Tuesday, May 3, 2011

Ding Dong Jingoism

The news was breaking in prime time and I just wanted to go to bed. At first, one couldn't tell whether this was merely some rumor or whether there was something really afoot. Social media were lighting up: Tweets, Facebook, emails, the gamut. Then, all of the mainstream news media started reporting it, something big had gone down and President Obama would be giving a speech to the nation and the world. Osama Bin Laden was dead, killed in a special-op, probably by Navy SEALs. This was real, the actual SEALs, not some Charlie Sheen movie characters, not Donald Trump's next fantasy mission, not American Idol, but rather the anti-American idol was off the air for good, cancelled.

I was safe, at least to go to bed. But before I did there was already coverage of people cheering outside the White House, some wrapped in the American flag, with American flag clothing, including wild Uncle Sam hats. Even at televised major league baseball games, the crowds were chanting, “U-S-A” repeatedly. It was us against them, the west against Islam, payback at last for all those who were killed on 9/11. It had begun; ding dong he was dead and jingoism was unleashed.

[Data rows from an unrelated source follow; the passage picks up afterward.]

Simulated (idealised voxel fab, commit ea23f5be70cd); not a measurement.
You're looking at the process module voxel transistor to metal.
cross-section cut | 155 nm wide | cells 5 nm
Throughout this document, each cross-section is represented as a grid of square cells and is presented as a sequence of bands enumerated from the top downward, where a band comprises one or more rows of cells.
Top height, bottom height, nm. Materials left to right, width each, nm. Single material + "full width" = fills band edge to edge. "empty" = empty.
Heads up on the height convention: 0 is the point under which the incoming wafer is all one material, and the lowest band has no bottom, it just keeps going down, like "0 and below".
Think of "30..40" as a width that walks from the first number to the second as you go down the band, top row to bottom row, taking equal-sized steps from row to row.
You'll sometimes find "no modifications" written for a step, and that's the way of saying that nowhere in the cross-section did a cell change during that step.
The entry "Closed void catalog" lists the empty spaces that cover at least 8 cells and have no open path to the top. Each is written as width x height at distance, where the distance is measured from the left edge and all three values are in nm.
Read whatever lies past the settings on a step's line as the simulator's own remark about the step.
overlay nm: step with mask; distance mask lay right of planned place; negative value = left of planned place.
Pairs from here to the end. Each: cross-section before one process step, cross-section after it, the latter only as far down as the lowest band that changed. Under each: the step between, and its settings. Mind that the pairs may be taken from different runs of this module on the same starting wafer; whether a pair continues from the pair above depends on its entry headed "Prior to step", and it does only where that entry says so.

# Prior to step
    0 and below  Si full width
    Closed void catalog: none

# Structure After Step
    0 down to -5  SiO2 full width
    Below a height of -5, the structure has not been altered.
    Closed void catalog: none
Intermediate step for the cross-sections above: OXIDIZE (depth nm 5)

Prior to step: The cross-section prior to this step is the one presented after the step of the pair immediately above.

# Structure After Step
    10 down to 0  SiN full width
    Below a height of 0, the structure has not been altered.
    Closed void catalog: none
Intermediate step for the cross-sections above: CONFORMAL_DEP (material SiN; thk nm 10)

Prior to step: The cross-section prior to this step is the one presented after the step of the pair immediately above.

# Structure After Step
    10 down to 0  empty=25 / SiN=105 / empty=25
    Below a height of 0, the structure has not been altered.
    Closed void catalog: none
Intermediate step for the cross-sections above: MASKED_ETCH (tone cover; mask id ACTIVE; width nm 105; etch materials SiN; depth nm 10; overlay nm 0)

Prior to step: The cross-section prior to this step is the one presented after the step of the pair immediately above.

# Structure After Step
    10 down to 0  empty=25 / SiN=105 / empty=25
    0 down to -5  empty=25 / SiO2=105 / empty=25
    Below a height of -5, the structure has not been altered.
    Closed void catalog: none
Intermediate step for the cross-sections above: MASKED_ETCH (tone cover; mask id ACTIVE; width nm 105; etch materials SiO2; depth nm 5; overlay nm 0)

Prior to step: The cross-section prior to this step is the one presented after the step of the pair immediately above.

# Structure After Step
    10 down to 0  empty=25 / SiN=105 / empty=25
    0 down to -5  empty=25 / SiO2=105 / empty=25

Jingoism, by definition it is “extreme patriotism, especially in the form of aggressive or warlike foreign policy.” In practice, it is what got us into the trap that Bin Laden allegedly set on September 11, 2001. Yes, a big bear trap. We've been gnawing our leg off ever since, with tremendous cost in blood, ours and others', (6000-plus dead US military personnel, perhaps 100,000 wounded, 100,000 Iraqis estimated killed) and treasure, more than a trillion tax dollars and rapidly counting.

Posts such as “Mission really accomplished” and “now it is our chance to cheer on the streets like the Muslims did after 9/11,” filled the internet the next morning. The word “closure” was popping up, as if this was the end of something big in the world. It isn't.

For the past months and perhaps more, according to reports, Bin Laden has been in that house without access to phones or the internet, relying on couriers to relay information, just up the street from the West Point of Pakistan. What he might be controlling from there is unknown, but it is pretty clear that his command and control, if he ever had it, was not in effect recently. Reports also indicate that we have known he was at that house since at least February and perhaps since last summer. These commandoes have been training on a mock up of the compound for weeks.

So what is accomplished? What is closed? The death of one man, the face of worldwide anti-western terrorism, at least. Does this mean that we can now let our guard down? Can we pull our forces out of the region? Of course not. Not yet. The threat is still very real, but we might have an opening here.

We should celebrate this one battle in what is in effect a tribal war. Yes we are the strongest tribe, but we already know that. The question that I am pondering is whether we are the smartest. Have we learned from our big mistakes in this clash? Will we take this opportunity to put our other foot in the trap, to slap the tar-baby with our free hand, or will we take this as a moment for understanding.

This man was not the face of one of the great religions of the world, Islam. He does not represent anyone else of importance, just some crazed radical thugs. Can we take the teachings of our faith, learn more about others, empathize with their plight on this planet, understand that their dreams are the same as ours and, as Dr. Martin Luther King, Jr. taught us, that “Darkness cannot drive out darkness: only light can do that.” Let's not let this moment pass without grasping the light that is being offered and not let jingoism, pride and hate move us further into darkness.